In The Weekly Wrap Sean Speer, our editor-at-large, analyses for Hub subscribers the big stories shaping politics, policy, and the economy in the week that was.
We’re past incrementalism
Every once and awhile you encounter an idea or phrase that clarifies your thinking. That happened to me this week.
In his two-part series for The Hub on a conservative regulatory reform agenda, former Harper-era adviser and regular Hub contributor Stephen Staley wrote that Conservatives need to be prepared to “cut Chesterton’s Fence” rather than show over-deference to the status quo. It’s a clever metaphor that speaks more broadly to the tension between the typical conservative instinct for incrementalism and the type of sweeping reform needed to change Canada’s worrisome economic trajectory.
Let’s get definitions out of the way. The notion of “Chesterton’s Fence” derives from the 20th century Christian writer G.K. Chesterton as a warning that we ought to have deference for existing ideas, institutions and laws because they’ve presumably persisted for a reason even if it’s not self-evident. We should therefore show humility before tearing them down.
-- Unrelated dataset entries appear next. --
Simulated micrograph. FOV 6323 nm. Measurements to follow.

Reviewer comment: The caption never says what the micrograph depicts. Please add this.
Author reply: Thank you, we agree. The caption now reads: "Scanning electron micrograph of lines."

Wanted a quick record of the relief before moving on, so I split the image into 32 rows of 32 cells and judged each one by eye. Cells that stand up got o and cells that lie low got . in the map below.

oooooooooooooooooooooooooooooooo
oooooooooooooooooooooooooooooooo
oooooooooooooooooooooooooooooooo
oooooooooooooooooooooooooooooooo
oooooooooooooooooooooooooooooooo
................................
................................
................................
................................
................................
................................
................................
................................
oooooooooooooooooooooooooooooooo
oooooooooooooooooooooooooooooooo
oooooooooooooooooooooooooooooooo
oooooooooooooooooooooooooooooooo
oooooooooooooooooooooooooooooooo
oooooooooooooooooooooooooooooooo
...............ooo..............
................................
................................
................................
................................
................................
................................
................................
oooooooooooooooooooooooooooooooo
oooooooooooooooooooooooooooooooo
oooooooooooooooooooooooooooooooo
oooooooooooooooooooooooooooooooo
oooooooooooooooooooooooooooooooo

It’s a fundamental insight that’s core to conservative anthropology. Contemporary conservative thinker Roger Scruton put it this way: “Conservatism starts from a sentiment that all mature people can readily share: the sentiment that good things are easily destroyed, but not easily created.”
This strikes me as self-evidently true in most cases. But there are certain instances where deference—the instinct to conserve—can be wrong. The most pointed example is the American experience with slavery. Slavery may have been an enduring institution but it would have been wrong to sustain it merely because of its persistence. This was clearly a case that justified “cutting Chesterton’s Fence.”
Most of these judgements though aren’t as clear cut. It requires prudence and wisdom to judge when deference should win out over reform—incremental improvement over sweeping change.
The Harper government was marked by incrementalism. It was a Chesterton’s Fence government. That partly reflected the prime minister’s own personal temperament. But it was also a function of contingent circumstances. The government was led by a new political party that was seeking to establish long-run comfort and credibility with Canadians. The economic and social conditions were generally positive and so there wasn’t much appetite for sweeping change. Canadians wanted basic competence. A steady hand rather than a radical reformer.
A decade later, those conditions have changed. The Trudeau government’s mishandling of various files—from the economy to immigration to drug policy—has contributed to a “lost decade.” In the face of the numerous challenges facing the country today, mere incrementalism isn’t a proportionate response.